The Israeli cabinet's approval on Sunday of legislation easing the process of Jewish conversion could help stem the tide of immigrants from the Former Soviet Union who are leaving the Jewish state, says Natan Sharansky, chairman of the Jewish Agency.
“There is no doubt that the current restrictions on the conversion process have served to dampen the enthusiasm of those who have tied their fates to the Jewish state and now wish to become more fully a part of the Jewish people,” he said in response to a question from Haaretz.
“It is for this precise reason that we at the Agency have long been pushing for the liberalization of the conversion process.”
He referred to the new, modified version of the controversial conversion reform law, to be implemented immediately, as “an important step in the right direction.”
As reported in Haaretz over the weekend, a disproportionate share of Israelis leaving the country in recent years are immigrants from the FSU, whose Jewish "credentials" have been called into question by the official Orthodox authorities.
The report cited Yogev Karasenty, an expert on emigration trends and a policy adviser to the Jewish Agency, who found that more than one-third of the 15,900 Israelis who left the country in 2012 were defined by the Central Bureau of Statistics as “other.” That term is generally used to describe Soviet-born immigrants who are eligible for Israeli citizenship under the Law of Return, but are not considered Jewish according to halakha (traditional religious law).

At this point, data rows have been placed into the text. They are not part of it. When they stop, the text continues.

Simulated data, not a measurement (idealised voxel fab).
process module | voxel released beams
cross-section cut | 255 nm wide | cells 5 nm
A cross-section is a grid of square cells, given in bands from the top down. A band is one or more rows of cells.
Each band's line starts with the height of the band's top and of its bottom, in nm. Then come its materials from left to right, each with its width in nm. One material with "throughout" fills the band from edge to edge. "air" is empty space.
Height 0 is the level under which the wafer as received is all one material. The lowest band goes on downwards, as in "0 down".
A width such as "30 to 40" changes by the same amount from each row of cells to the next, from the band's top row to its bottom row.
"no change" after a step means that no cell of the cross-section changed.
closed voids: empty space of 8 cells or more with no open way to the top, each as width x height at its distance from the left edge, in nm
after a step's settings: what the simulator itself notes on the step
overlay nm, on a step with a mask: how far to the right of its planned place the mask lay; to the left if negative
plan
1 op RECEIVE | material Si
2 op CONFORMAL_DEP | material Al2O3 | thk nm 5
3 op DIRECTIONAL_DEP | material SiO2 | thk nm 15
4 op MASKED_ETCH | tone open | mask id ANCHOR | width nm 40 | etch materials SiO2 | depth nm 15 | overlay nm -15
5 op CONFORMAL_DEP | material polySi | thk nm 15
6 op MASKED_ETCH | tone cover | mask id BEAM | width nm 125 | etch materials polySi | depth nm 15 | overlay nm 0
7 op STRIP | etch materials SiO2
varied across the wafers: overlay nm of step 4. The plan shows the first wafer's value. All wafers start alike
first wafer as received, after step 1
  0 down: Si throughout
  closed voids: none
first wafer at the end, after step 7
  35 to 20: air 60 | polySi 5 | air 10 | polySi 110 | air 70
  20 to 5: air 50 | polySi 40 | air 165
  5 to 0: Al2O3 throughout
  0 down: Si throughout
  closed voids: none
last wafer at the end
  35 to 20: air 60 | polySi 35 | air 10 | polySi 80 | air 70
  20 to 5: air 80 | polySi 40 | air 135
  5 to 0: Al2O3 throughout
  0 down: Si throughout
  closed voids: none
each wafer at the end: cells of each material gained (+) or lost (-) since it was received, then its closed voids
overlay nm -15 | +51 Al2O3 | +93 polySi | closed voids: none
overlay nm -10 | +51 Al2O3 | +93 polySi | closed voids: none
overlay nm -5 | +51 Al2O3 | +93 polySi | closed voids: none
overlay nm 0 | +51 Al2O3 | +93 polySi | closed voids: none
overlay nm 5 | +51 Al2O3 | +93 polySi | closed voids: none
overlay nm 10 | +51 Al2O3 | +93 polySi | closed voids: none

The problems this population often had when converting to Judaism in Israel, he posited, motivated them to leave.
The definition of a Jew under the Law of Return is anyone with at least one Jewish grandparent or a Jewish spouse. But to be considered Jewish for the purpose of marriage by law in Israel, a person must have been born to a Jewish mother or have undergone an Orthodox conversion. Many immigrants from the FSU resisted that process because it is lengthy and forces them to adopt an Orthodox lifestyle.
The new legislation will allow municipal rabbis to hold special conversion courts – as opposed to the past, when the entire process was overseen by the Chief Rabbinate – thereby facilitating conversions for tens of thousands of Israelis.
Minister of Immigration and Absorption Sofa Landver agrees that the new reform could provide new immigrants whose Judaism has been challenged with a greater incentive to remain here.
“The minister is aware of the problems facing those immigrants who are not considered Jewish by halakha,” said her press adviser, Ludmila Lagosh. “She supported the conversion bill because she knew it would help these immigrants feel more connected to the Jewish people.”
For his part, Rabbi Seth Farber, the founder and executive director of Itim, an organization that advocates on behalf of converts, surmised that had a different conversion program existed previously, “there would be fewer immigrants leaving.”
He noted that recent studies have shown that 75 percent of the immigrants from the FSU who, according to halakha, are not considered to be Jews “feel uncomfortable living under the shadow of a question mark.”
Nicole Maor, an attorney with the Israel Religious Action Center, an arm of the Reform movement in Israel, said she suspected it was the grandchildren of the immigrants who were actually leaving the country. “In these cases, it’s quite possible that the commitment to Israel as the ideological home of the Jewish people is much weaker than others, regardless of whether they wanted to convert or not,” she said.
At the same time, Maor added, it was difficult to believe that “it was the conversion issue alone that brought about the decision to leave the country.”